The citation graph under consideration is treated as undirected, emphasizing the connections between papers rather than the specific directionality of citations. This focus on connectivity enables a comprehensive analysis of the network’s structure and patterns by capturing the relationships and dependencies between papers, regardless of their citing or cited status.

We propose including two additional parameters to enhance the link prediction process: a similarity measure (S) and a threshold value (Tr). The similarity measure gauges the similarity between pairs of nodes, while the threshold value serves as the cutoff point for determining whether pairs are considered “connected” or not. Specifically, if the similarity score between two nodes surpasses the threshold (Tr), they are deemed connected, while pairs with a similarity score below the threshold are considered disconnected. This approach facilitates a nuanced and customizable evaluation of link predictions based on the defined similarity measure and threshold.
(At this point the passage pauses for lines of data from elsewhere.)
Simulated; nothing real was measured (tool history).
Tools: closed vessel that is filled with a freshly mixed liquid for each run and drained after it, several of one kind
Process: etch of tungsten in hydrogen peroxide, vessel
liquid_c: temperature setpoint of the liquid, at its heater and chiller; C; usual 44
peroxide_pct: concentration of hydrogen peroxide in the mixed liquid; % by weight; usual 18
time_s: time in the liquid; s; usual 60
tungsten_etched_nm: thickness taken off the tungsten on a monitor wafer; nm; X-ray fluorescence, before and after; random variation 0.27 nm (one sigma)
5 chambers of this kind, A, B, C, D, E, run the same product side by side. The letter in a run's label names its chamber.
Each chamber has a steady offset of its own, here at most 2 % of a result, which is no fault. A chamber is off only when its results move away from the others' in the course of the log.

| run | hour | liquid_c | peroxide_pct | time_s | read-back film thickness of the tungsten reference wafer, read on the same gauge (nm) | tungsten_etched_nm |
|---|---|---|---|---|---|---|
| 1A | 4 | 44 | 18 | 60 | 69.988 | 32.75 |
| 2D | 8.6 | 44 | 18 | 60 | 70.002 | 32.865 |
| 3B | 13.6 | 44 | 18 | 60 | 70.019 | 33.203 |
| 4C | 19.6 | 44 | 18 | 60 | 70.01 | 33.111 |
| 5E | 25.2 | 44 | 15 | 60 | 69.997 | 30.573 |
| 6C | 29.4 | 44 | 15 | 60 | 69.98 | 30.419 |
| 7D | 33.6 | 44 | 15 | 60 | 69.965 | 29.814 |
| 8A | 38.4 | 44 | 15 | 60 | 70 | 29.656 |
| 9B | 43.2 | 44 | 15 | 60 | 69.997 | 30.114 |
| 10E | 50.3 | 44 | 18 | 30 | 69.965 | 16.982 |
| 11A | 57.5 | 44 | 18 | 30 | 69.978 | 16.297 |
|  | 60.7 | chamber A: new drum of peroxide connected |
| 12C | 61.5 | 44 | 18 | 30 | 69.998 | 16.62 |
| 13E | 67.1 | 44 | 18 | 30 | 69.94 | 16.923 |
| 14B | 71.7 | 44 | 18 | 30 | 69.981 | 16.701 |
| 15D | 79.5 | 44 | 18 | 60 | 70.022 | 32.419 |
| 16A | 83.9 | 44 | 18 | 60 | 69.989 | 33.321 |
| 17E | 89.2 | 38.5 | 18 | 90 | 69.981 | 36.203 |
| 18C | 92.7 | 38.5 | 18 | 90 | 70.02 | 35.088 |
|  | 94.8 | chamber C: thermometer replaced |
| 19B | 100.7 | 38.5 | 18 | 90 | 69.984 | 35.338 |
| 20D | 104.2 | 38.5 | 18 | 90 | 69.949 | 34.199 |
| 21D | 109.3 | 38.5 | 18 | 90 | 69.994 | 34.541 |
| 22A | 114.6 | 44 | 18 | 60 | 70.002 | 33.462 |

In broad terms, an adapted approach to evaluating the reliability of citations involves the following steps:

Load a graph G = (V, E), including additional information containing node features XV (with dimension dV).
Repeat Niter times:
- Randomly mask a fraction Fr of nodes in the input graph.
- Feed the non-masked nodes into the encoder and obtain their embeddings.
- Use a shared learnable mask token to represent the embeddings of the masked nodes and insert them into the encoder output.
- Calculate the similarity score for all pairs of the masked nodes using the measure S.
- Reconstruct the network of the omitted masked nodes by identifying potential links with similarity scores that meet or surpass the threshold (Tr).
For each connection, count how many times it is rebuilt throughout the iterations.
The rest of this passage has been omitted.